Clear retained training result after accept events by pcnudde · Pull Request #4520 · NVIDIA/NVFlare

pcnudde · 2026-05-05T19:56:14Z

What changed

This PR clears AppConstants.TRAINING_RESULT from the server-side FLContext immediately after the contribution-accept event window completes.

_accept_train_result() still stores the raw client Shareable in FLContext so existing BEFORE_CONTRIBUTION_ACCEPT / AFTER_CONTRIBUTION_ACCEPT handlers can inspect it. After those handlers run, _process_result() now resets the property value to None while preserving the existing private/sticky attributes.

Bug

In a normal FedAvg-style workflow, the server receives a client model update as a raw Shareable. BaseModelController._accept_train_result() stores that raw result under AppConstants.TRAINING_RESULT for contribution-accept event handlers.

After the result is accepted, _process_result() converts the raw Shareable into an FLModel and FedAvg aggregates it immediately. The communication/task path then clears client_task.result, but the same raw Shareable can still be reachable through:

controller.fl_ctx -> FLContext.props -> AppConstants.TRAINING_RESULT -> Shareable -> tensors

That keeps the client update live even though FedAvg has already aggregated it. With disk tensor offload disabled, this can retain a full in-memory client model update. For example, with a 5 GB model, built-in streaming FedAvg can remain roughly one extra model-sized update higher than necessary after each accepted result, and can briefly hold the previous retained update plus the next incoming update during result processing.

This is a lifetime bug, not allocator caching: the tensor objects are still strongly reachable from FLContext, so garbage collection cannot reclaim them.

Benefit

The raw client result is now scoped to the event window where it is intended to be visible. After that point, only the objects FedAvg actually needs remain reachable, such as the aggregation accumulator and the updated/global model state.

For large in-memory models, this avoids retaining an unnecessary extra client update after aggregation. In the 5 GB model example, steady memory after aggregating a result can drop from roughly global model + accumulator + retained raw result to just global model + accumulator.

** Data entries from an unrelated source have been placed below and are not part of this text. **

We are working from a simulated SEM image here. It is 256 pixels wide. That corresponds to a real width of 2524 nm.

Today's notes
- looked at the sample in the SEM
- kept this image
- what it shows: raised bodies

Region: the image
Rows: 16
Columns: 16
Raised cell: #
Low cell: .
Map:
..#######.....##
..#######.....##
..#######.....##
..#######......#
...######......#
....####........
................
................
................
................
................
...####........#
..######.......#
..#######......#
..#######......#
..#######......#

pcnudde · 2026-05-05T19:59:28Z

/build

greptile-apps · 2026-05-05T20:02:21Z

Greptile Summary

This PR fixes a memory retention bug where the raw client Shareable stored under AppConstants.TRAINING_RESULT remained strongly reachable via FLContext props long after FedAvg had already aggregated it. The fix wraps the contribution-accept event window in a try/finally and introduces _clear_training_result to null out the prop immediately after handlers finish, while preserving the original private/sticky metadata.

_clear_training_result is a new @staticmethod that reads existing prop attributes before overwriting the value with None, keeping attribute semantics consistent.
_process_result now guarantees cleanup even when BEFORE_CONTRIBUTION_ACCEPT, _accept_train_result, or AFTER_CONTRIBUTION_ACCEPT raise exceptions.
process_result_of_unknown_task shares the same _accept_train_result call path that sets TRAINING_RESULT, but does not invoke the new helper, leaving the raw Shareable retained on that code path.

Confidence Score: 4/5

Safe to merge for the main _process_result path; the fix is correct and well-tested. The process_result_of_unknown_task path still retains TRAINING_RESULT after acceptance, but this is a pre-existing gap rather than a regression introduced here.

The core fix in _process_result is correct and covered by two targeted tests. The one gap is that process_result_of_unknown_task calls _accept_train_result — which sets TRAINING_RESULT — but never calls _clear_training_result, so the same object lifetime issue the PR describes persists on that alternate path.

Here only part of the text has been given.